Essay

Notes from a triangular arbitrage botPart 2 of 3

The most useful bug I shipped

Domenico Giordano2025-11-1913 min · read

I rewrote a Python crypto bot in Rust over the course of a single late-night session, with AI peer review on every non-trivial fix. The original plan budget for the port (a full rewrite of a 3,000-line bot with a custom decimal type, a lock-free order book, and a deterministic event loop) was 100 to 140 hours of focused work. I finished it in roughly ten.

The port worked. The bot booted, connected to the exchange, indexed 5,000 triangles in 70ms. The hot path that took Python 150ms finished in 12ms. Throughput at steady state was 138× higher than the Python version on the same machine.

It was also, for the first sixteen minutes after I deployed it to production, silently generating 244 arbitrage opportunities that did not exist.

This essay is about that bug. It is also about something I think I had been quietly misunderstanding about what AI peer review is and is not good at.

The port, in fewer words than it deserves

The bot watches the live order book on a centralized exchange, evaluates roughly 5,000 three-leg cycles in parallel for every price update, and flags any cycle whose round-trip is profitable after fees. The Python version worked but was bottlenecked at 150ms of reaction time per update, dominated by the cost of arbitrary-precision arithmetic in Decimal and by inter-process communication between the worker pool and the main loop.

The Rust rewrite swapped both. A custom Fixed8 type (a 64-bit integer with a fixed 8-decimal scale) replaced Decimal and ran roughly 30× faster on the hot path while preserving exact-decimal semantics within the value range we cared about. A lock-free seqlock-protected order book replaced the IPC bus. The 5,000 triangles ran in a single CPU-pinned thread that did nothing else.

None of this is novel; all of it is risky. The risk in this kind of port is not the algorithm (which is well-understood) but the long tail of small choices about types, lifetimes, memory ordering, and serialization, any one of which can quietly produce data that is wrong instead of code that is slow.

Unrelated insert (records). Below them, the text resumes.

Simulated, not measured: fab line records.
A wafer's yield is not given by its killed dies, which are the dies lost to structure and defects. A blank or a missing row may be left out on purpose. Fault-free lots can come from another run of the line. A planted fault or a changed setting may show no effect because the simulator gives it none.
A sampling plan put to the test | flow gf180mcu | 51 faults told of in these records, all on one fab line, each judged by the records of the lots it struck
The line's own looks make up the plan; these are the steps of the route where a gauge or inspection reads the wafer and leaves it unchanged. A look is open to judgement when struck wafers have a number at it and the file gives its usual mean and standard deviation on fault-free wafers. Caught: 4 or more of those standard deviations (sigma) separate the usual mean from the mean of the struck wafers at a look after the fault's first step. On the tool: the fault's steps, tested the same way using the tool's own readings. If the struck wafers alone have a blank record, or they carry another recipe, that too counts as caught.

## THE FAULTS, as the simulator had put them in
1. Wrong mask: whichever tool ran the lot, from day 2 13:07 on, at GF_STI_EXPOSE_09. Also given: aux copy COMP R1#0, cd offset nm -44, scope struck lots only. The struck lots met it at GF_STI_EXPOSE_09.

I had a recent reason to take peer review seriously: skipping it on the Python version of the same bot, described in the previous essay in this series, had cost me ten hours of misinterpreted benchmarks. Sixteen rounds was the overcorrection.

To manage that risk, I ran an AI peer-review pass on every non-trivial commit. Sixteen rounds in total before I deployed, all on the same model on its highest reasoning setting. The output of each round was a written critique with severity-tagged findings. I applied or rebutted each finding individually, and the code went out only after the model returned "no further critical or high issues found" on the final pass.

I thought, by the time I clicked deploy, that the bot was as carefully reviewed as a solo-author bot could be.

What boot looked like

The first three seconds were perfect. The bot logged 1392 symbols, 5196 triangles indexed, identical down to the digit to the Python version that had been running on the same instance for hours. The lock-free order book filled with quotes. The triangle evaluator was reporting 53,000 triangles evaluated per second on a free-tier t3.micro, against 400 per second in Python.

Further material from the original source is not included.